The exciting news is that there are significant resources available at the federal level from the Bipartisan Infrastructure Law and the Inflation Reduction Act–not for everything, but for significant investments in infrastructure, climate resilience, energy transitions, and community development. And many of those funds have prioritized investments in ‘disadvantaged’ communities who have been marginalized, underserved, and overburdened by pollution. Or put in a different way–remote rural, communities of color, low income, Native, and other communities. Significant funds were also set aside to provide technical assistance to help these communities access federal funding.

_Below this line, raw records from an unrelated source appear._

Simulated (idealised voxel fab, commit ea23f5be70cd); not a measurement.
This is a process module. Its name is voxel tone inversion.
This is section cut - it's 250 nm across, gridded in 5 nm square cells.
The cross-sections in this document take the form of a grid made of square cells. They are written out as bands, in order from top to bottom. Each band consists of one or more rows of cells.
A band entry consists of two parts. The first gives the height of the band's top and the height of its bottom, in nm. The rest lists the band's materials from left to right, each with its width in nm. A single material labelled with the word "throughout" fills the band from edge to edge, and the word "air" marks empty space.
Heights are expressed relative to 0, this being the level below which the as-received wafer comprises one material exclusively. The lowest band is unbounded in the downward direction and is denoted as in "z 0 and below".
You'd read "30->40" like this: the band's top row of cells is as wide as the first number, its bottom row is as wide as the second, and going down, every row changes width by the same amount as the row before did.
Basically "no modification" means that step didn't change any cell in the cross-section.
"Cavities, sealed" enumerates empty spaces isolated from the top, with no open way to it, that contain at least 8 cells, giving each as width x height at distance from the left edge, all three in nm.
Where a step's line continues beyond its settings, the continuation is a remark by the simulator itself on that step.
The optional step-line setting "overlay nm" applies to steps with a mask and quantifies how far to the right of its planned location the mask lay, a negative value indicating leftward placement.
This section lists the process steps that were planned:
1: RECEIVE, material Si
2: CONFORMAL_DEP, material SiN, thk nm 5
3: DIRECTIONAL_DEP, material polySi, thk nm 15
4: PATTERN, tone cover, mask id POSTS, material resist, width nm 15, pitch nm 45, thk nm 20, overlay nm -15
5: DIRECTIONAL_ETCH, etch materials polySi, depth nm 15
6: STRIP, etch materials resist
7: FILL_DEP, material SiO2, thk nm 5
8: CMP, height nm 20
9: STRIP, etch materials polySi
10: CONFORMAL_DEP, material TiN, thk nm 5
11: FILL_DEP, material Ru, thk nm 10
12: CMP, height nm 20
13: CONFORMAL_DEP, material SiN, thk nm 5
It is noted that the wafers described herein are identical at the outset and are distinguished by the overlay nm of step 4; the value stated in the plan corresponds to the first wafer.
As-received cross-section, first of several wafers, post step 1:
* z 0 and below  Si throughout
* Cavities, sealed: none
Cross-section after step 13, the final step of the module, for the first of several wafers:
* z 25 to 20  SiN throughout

As of today, the US Environmental Protection Agency just announced a round of technical assistance funding for Environmental Finance Centers and will be setting up Environmental and Energy Justice Centers–both with an explicit priority for rural and Native communities. These centers are also linked to supports around energy and transportation. The White House developed a playbook for rural places to access funding. Federal funding also includes more flexibility important to rural places–more funding will go out as grants instead of subsidized loans, more funding is available to nonprofit and community-based organizations, there is more flexibility to invest in early community visioning and not just ‘shovel-ready’ construction projects. About 60% of the funds from the Bipartisan Infrastructure Law and Inflation Reduction Act will be distributed by formula through states–this means that how states define rural and how flexible states make their funds for communities is an important area for accountability and advocacy. For example, if a state only defines ‘disadvantaged’ by median household income or location in a rural area, they could miss those areas where inequalities intersect (e.g., farmworker housing, mobile home parks, mining towns).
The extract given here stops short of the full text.